Lucky us, really, really lucky us...we get to go back to Paris and spend 5 days more in our favorite neighborhood. The train ride on the TGV was FAST but couldn't resist taking a couple photos. We returned to the little Hotel, called le Grand Hotel du Loiret, on the rue des mauvais garcons (Street of the bad boys!) where N & J had stayed. We had a room overlooking the OOPS! store with it's cool home objects. We arrived at the Gare de Lyon about 5 p.m. and after dropping our luggage off at the hotel, went to the laundramat and fun thing, we saw Diane, who we knew from the Cite. Then another time, we saw Ala, and then one nght while taking a walk at night, Johan came up behind us (scared us half to death) and invited back to his studio for wine and to see his new paintings. Such FUN! Felt like we'd come home, and here's our favorite Paris symbol.
Our friend in Bezier decided to take us on a drive to Serignan and Serignan plage (the beach.) As we got closer to Serignan, I remembered why the name of the town sounded a bit familiar. Last year, a colleague of mine, Daniele Reide, went there to do an installation in a museum. I was so excited that I was going to get to see it, it seemed so amazing that I'd be in that very place. So here are two images of her installation...bits of paint, adhered to the wall in some mysterious, invisible, magical way. The piece fills a section of the wall. The photos, naturally, don't do it justice. There were lots of pieces in this wonderful little contemporary museum in this little town. Both Chuck and I liked the chair paintings and the small "postcard" pieces. The light installation is by Daniel Buren. I really liked being able to walk through it and took lots of pictures of it. I'm just posting this one, however.
Sunday, December 10, 2006
The contemporary art museum in Toulouse is in an old slaughter house that has been fabulously renovated. I love that they had windows looking out onto their grounds. They were in the process of installing a new exhibition so only the upstairs galleries were open. A large group of little boys and girls were coming in right behind us, uh oh, we headed quickly to the bathrooms to make sure we got their before them...race those kids for a stall. As I was coming out of the stall, 2 little girls were pushing to get in. "Arretez" I said, bending towards them, "je depart, vous entrez, comprennez?" or something to that effect. "Oui, madame" they said. Otherwise, I'd have been in a stall with two little French girls. The exhibit was very interesting. Pieces from Africa, the south Pacific, and asian countries along with pieces of work from the permanent collection. Really visually stunning. There was only one piece of written information about the gallery owner who donated his collection of artifacts, that was it, nothing to tell us where the pieces came from or what they may have been used for. I would have liked some information about that. There was a small group of people with visual impairments touching and holding pieces with the help of museum staff. That was really nice to see. We left the museum very satisfied with having walked all that way. On the way back across the river, we stopped at a bakery and bought a variety of pastries to bring back to Bezier. When we got to the train station, we stood, with many others, craning our necks up at the board, to see which trains were being cancelled...not ours, so we got back to Beziers without any problem, at 8:20p.m. More than a day would have been nice, another time hopefully. Oh, the Canal du Midi runs right in front of the train station. That was cool to see.

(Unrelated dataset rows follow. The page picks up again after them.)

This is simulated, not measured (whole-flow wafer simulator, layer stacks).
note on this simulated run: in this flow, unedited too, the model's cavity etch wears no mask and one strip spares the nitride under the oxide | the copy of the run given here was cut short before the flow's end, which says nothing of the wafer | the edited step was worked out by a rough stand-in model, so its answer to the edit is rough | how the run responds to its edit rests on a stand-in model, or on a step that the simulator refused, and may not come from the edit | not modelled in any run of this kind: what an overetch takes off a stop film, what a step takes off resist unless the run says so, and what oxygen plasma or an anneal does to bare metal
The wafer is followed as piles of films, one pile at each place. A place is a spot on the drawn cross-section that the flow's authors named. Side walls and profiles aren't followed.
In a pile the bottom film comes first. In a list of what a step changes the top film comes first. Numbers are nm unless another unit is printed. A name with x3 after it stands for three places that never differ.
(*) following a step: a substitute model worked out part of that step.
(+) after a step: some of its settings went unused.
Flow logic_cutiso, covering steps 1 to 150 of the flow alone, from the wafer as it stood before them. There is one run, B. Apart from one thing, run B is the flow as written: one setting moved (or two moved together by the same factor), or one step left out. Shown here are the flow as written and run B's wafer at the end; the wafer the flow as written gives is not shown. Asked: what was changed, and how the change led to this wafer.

Our day trip for Toulouse was planned ahead of time, but we started out with some tripdation that morning as a "social action" (meaning a strike) had been declared by the railroad workers. It was to begin at 8p.m. that night and end at 8a.m.two days later. We would be on the train returning to Beziers at 8p.m. so would the train go or not. We wouldn't know until later in the day. We arrived at the train station, big and busy, and bought a map of the city. We saw lots of buses out front so we went out and asked the driver if they went to the old city. He was very nice, telling us where to get off so we could start our visit to the old section. A great tourist information office was right there and we found out where the contemporary museum was located. We walked through the city hall, beautiful brick building with ornate courtyards, and out into a plaza where a market was in full action. Food, books, new and old stuff stalls. We walked through the pedestrian only old town, enjoying being somewhere totally new and unknown. We found a little corner restaurant, local people eating there, and had lunch. Then we began our long trek to the museum across the river.